Working aspirants can extract 4–6 hours weekdays + 8–10 hours weekends. Steal the morning (5:30–8 AM), use lunch breaks for newspaper, and reserve 9–11 PM for revision or answer writing. Weekends are your real study days. Anudeep Durishetty (AIR 1, 2017) cleared CSE on his 5th attempt while serving as an IRS officer — his published weekend-heavy strategy is the canonical working-aspirant blueprint.
Reality check first
With 9 hours at work + 1–2 hours commute + 1 hour cooking/chores, you have ~5 truly free hours on a weekday. Pretending you'll do 10 is how working aspirants burn out by month 4.
Sustainable target: 5–6 hours weekdays, 9–10 hours weekend days. That's ~45 hours/week — comparable to a full-time aspirant's 50–55, just front-loaded onto Saturday and Sunday.
The proof-of-concept — Anudeep Durishetty's playbook
Anudeep Durishetty topped CSE 2017 on his 5th attempt while serving as an IRS officer (he had joined IRS after CSE 2013). His published strategy is the cleanest blueprint for structured, selective preparation:
- Heavy weekend, light weekday — most depth work happened Saturday and Sunday.
- Selective, not exhaustive reading — one source per subject, revised 3+ times rather than 5 different books each read once.

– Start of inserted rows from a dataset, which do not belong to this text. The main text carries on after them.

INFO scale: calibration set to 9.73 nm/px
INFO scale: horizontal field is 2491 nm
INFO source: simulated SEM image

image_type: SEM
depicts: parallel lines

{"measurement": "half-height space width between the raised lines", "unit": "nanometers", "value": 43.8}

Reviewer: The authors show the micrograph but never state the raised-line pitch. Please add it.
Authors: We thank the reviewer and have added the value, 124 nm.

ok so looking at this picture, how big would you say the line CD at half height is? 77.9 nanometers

- NCERTs done first — foundation before any standard book.
- No coaching — pure self-study, with structured answer-writing as the highest-ROI activity.
- Mock-interview heavy in the personality stage to compensate for no peer group.
Adapting his pattern to a typical Indian 9-to-5 with a 1-hour commute looks like this:
Weekday template (6 hours total)
| Time | Activity | Why this slot |
|---|---|---|
| 05:30–08:00 | Deep study — Polity / History / Optional | Brain is freshest, no work intrusions |
| 08:00–09:00 | Newspaper + breakfast + commute prep | Dual-purpose |
| 09:30–18:00 | Office (sneak 30-min lunch reading of CA notes) | — |
| 18:00–19:30 | Commute home + decompress + exercise | Rest |
| 19:30–20:30 | Dinner + family | Rest |
| 20:30–22:30 | Revision + answer writing (light) | Lower-load tasks |
| 22:30 | Sleep | 7 hrs minimum |
Weekend template (9–10 hours)
| Time | Saturday | Sunday |
|---|---|---|
| 06:00–09:00 | Deep concepts (Optional) | Full Prelims test or Mains test |
| 09:00–10:00 | Breakfast + newspaper week-review | Test analysis |
| 10:00–13:00 | Optional / weak subject | Backlog clearance |
| 13:00–14:30 | Lunch + rest | Lunch + rest |
| 14:30–17:30 | Answer writing (4–5 questions, timed) | Current affairs of the week |
| 17:30–19:00 | Exercise + life | Exercise + life |
| 19:00–21:00 | Revision of week's topics | Plan next week, light revision |
Worked scenario — CA Inter with mocks in 3 months, Prelims in 5
A reader recently asked: 'I'm a CA Inter student, my CA mocks are in August 2026, Prelims is 24 May 2026 — how do I split a single day?' This is the real working-aspirant nightmare scenario. The answer is sequenced priority, not parallel effort.
Until Prelims 2026 (next 1–2 weeks if reading now): UPSC gets 100% of free time. CA Inter material is on hold — you cannot meaningfully prepare for two exams in the last fortnight of either. Lock the CA books, finish UPSC revision, take Prelims.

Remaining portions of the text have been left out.